In The Case of the Black Sheep, Mr Videll was a liaison officer between the Board of Trade and H.M. Customs and Excise. He sought the assistance of Air Commodore Raymond and Biggles when large quantities of contraband nylon stockings were appearing on the black market. The nylons appeared about four times a year, and always shortly after the arrival of a tramp steamer, the Sirocco. However, the ship and its crew had been throughly searched each time it arrived and nothing had been found. Yet nylon stockings kept coming in.
Biggles investigated the case and found that someone on the Sirocco had dumped a parcel of nylons overboard, to be picked up by Flight Lieutenant R. Q. Paullson in a floatplane. Paullson, a sheep farmer, then packed the nylons in a bale of wool to be delivered to Louis Vanberger, a wool merchant, who had masterminded the whole nylons scheme.

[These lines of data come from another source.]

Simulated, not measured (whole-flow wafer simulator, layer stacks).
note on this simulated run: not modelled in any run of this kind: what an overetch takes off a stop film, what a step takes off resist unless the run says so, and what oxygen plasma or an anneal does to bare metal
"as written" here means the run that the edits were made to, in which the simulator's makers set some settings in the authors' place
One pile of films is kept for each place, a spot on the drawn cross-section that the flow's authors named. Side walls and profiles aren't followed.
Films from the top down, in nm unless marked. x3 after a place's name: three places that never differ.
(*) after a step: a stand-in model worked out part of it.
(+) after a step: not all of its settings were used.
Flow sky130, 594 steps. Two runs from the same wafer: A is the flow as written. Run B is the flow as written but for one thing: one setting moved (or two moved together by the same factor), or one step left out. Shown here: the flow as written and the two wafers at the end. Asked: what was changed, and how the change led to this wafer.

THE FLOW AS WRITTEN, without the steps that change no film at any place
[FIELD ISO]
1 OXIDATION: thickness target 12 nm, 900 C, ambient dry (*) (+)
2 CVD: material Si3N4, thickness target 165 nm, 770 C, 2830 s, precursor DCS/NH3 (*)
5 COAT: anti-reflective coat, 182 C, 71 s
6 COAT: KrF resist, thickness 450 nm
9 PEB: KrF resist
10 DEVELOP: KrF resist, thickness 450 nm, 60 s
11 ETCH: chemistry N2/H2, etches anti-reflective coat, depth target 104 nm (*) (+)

Biggles believed Paullson's explanation that he did not really know what was in the parcel he picked up and packed for Vanberger. Paullson thought the parcel contained cigarettes. He had only ever been paid with American cigarettes. Biggles though Paullson had learned his lesson and had given his word not to stray again.
At the end of the case, Biggles passed Videll the information which would enable him to put a stop to the racket and prosecute the parties concerned. He accepted Biggles' request to take no further action with Paullson.